French court: Mastros can’t be extradited if there’s jail ahead in U.S.
A French court has ruled that former Seattle real-estate magnate Michael R. Mastro and his wife, Linda, can’t be extradited to the U.S. unless American authorities agree they won’t be imprisoned, the Mastros’ French lawyer said Friday.
Seattle Times business reporter
A French court ruled this week that former Seattle real-estate magnate Michael R. Mastro and his wife, Linda, can’t be extradited to the U.S. unless American authorities agree they won’t be imprisoned, the Mastros’ French lawyer said Friday.
The court cited concerns about the Mastros’ health in its ruling, Thomas Terrier said in a statement.
The Mastros have been
indicted by a federal grand jury in Seattle on 43 counts of bankruptcy fraud and money laundering. They were arrested in France last October, 16 months after fleeing the U.S.
The three judges of the Court of Appeal in Chambery, France, ruled that the Mastros can’t be extradited unless “the U.S. legal authorities first provide the court with guarantees that neither of the Mastros will have to face any other sanction than electronic surveillance at a shared location in the U.S.,” Terrier’s statement said.
The court set a three-month deadline for receiving such assurances.
In their 19-page ruling, the judges concluded that the offenses with which the Mastros have been charged are subject to extradition under French law.
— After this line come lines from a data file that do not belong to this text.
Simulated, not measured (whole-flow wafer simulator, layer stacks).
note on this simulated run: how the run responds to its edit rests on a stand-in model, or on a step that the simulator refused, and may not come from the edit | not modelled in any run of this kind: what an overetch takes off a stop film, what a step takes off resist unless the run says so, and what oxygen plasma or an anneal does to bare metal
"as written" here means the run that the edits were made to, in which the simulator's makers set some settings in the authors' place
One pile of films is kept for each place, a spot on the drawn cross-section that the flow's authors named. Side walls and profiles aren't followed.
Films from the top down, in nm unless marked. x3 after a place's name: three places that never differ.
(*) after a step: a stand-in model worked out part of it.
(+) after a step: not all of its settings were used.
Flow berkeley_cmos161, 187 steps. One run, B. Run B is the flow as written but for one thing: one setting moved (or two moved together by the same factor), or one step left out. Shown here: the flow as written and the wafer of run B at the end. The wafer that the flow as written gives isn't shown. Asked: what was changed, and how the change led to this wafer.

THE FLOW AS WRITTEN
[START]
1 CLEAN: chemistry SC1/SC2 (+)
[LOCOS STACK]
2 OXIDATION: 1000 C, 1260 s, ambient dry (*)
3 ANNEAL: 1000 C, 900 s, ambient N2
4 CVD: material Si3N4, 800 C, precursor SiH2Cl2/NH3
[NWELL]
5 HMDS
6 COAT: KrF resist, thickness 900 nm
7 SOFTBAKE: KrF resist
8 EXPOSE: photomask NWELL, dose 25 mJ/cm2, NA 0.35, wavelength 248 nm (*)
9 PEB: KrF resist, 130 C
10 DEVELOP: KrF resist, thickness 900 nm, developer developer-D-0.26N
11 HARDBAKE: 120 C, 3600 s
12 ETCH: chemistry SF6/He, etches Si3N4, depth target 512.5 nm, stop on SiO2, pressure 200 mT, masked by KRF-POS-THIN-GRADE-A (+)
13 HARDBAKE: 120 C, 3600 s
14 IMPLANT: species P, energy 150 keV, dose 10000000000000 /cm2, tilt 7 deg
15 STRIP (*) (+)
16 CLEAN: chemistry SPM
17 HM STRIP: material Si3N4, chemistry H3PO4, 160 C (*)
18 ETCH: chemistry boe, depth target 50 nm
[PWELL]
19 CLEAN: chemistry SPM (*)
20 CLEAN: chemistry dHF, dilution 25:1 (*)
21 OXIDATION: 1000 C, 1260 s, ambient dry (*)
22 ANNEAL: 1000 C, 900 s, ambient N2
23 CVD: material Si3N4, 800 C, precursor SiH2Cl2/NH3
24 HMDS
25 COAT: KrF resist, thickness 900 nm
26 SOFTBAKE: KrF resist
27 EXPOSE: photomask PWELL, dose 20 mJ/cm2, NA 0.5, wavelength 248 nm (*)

But the extradition treaty between France and the U.S. allows one country to deny extradition to the other “when surrender of the person might entail exceptionally serious consequences related to age or health.”
Lengthy incarceration of the Mastros likely would have such consequences, the French court said.
The ruling mentions Michael Mastro’s age — 87 — and a serious head injury he suffered in a fall in Palm Desert, Calif., two years ago.
It also contains several references to the “psychological fragility” of Linda Mastro, 63, and reveals she attempted suicide shortly after the couple’s arrest last fall.
Emily Langlie, spokeswoman for the U.S. Attorney’s Office in Seattle, said prosecutors still are translating and studying the ruling, and would have no comment for now.
James Frush, Michael Mastro’s Seattle attorney, said the French ruling means that before extradition, both prosecutors and U.S. District Judge John Coughenour, who has been assigned the case, would need to agree that the Mastros will not be jailed.
Frush said he’s been talking to prosecutors for months about a plea agreement that would bring the Mastros back but preclude imprisonment, and is gratified the French judges apparently agreed.
Douglas McNabb, a Washington, D.C., lawyer and extradition specialist, said he doubts federal officials would agree to not incarcerate the Mastros.
If the Department of Justice can appeal the French court’s ruling, it most likely will, he said.
If appeal isn’t an option, McNabb said, U.S. officials will ask Interpol, the international police organization, to issue a new “red notice” for the Mastros — the equivalent of an international arrest warrant.
“Then the U.S. will hope that at some stage these people decide the United States doesn’t care about them any more and travel to another country” where extradition might be easier, the attorney said.
McNabb said he isn’t surprised by the French court’s ruling.
Courts in European Union nations are much more likely than U.S. courts to deny extradition if there are concerns about its impact on the subject’s physical or mental health, he said.
They consider it a human-rights issue, McNabb said.
Michael Mastro was a prolific real-estate developer and lender for 40 years until the financial crisis undermined his empire and pushed him into bankruptcy in 2009.
His debts to unsecured creditors have been estimated at $250 million.
He and his wife disappeared in June 2011 after failing to comply with a bankruptcy judge’s order that they turn over two giant diamond rings valued at $1.4 million.
The rings were recovered when the Mastros were apprehended last fall in a village near Lake Annecy in the French Alps, and now are in the custody of the FBI in Seattle.
The Mastros spent seven weeks in a French jail before a court released them under electronic surveillance pending extradition proceedings.
The indictment charges the Mastros executed a series of illegal maneuvers designed to put assets, including the rings, out of reach of creditors.
James Rigby, the court-appointed trustee in Michael Mastro’s long-running bankruptcy proceeding, said he hadn’t seen the French court’s ruling and couldn’t confirm Terrier’s account of it.